Are filters in ES 2.x still applied based on the order they appear in the query? Is it still best practice to place the more restrictive filters (those that will return fewer records) first?
Thanks!
Are filters in ES 2.x still applied based on the order they appear in the query? Is it still best practice to place the more restrictive filters (those that will return fewer records) first?
Thanks!
Nope, query/filter order in ES 2.x doesn't matter. With the one exception of filters in the function_score
query, which can optionally be applied "in order".
Note: the ordering behavior in ES 1.x just applied to and
/or
/not
queries, the rest were order agnostic as well.
Thanks, Zachary.
So does ES 2.x have any logic to apply filters in the most efficient manner (i.e. return smallest subset first), or is it truly random?
Oops, sorry, I should have explained a bit more.
Lucene (and by proxy, Elasticsearch) has heuristics to estimate the "cost" of a query. These heuristics include things like how exclusive the query is, how intrinsically expensive the calculation is (e.g. a term comparison is a lot faster than calculating a geo distance comparison), some queries have a "fast" estimation mode followed by a slower "precise" mode, etc.
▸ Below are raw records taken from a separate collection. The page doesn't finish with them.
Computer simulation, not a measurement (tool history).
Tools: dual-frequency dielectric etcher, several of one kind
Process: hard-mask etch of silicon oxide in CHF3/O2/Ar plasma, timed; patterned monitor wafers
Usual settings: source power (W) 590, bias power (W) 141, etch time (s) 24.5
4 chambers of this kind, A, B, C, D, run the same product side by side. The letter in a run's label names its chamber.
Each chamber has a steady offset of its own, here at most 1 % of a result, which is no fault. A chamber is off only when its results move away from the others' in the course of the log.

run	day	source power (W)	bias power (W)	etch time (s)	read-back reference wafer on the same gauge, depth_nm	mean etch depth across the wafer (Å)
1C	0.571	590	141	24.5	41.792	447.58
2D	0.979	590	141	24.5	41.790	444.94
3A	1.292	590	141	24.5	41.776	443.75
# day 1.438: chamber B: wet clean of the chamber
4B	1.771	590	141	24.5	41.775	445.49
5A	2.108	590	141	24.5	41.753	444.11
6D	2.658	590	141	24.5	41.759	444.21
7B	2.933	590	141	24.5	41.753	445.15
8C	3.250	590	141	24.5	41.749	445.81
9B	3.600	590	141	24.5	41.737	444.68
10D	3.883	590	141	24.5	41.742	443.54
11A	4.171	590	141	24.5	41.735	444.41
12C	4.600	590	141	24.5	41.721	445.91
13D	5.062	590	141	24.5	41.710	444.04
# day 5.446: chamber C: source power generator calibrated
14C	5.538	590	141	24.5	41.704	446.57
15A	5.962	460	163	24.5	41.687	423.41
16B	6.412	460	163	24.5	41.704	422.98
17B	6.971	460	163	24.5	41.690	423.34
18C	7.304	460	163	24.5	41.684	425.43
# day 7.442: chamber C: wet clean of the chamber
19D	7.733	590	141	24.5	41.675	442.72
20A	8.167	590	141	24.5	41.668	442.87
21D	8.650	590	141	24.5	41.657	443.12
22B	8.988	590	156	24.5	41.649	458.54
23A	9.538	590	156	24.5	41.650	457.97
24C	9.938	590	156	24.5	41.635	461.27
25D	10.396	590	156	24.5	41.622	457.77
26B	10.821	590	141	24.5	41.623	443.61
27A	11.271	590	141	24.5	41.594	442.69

It then re-orders the queries to optimize execution. That could mean running the least expensive ones first, or potentially running a more expensive but highly selective one to cut down other query evaluations.
Also note that it's a bit tricky, since one query doesn't "run to completion" before the next start. Queries in Lucene have a "leap frog" behavior where they take turns advancing their iterators. Matches are recorded where all the iterators line up. So much of the reordering optimization is around which iterators to execute first, since the more they can skip the less the downstream iterators need to evaluate.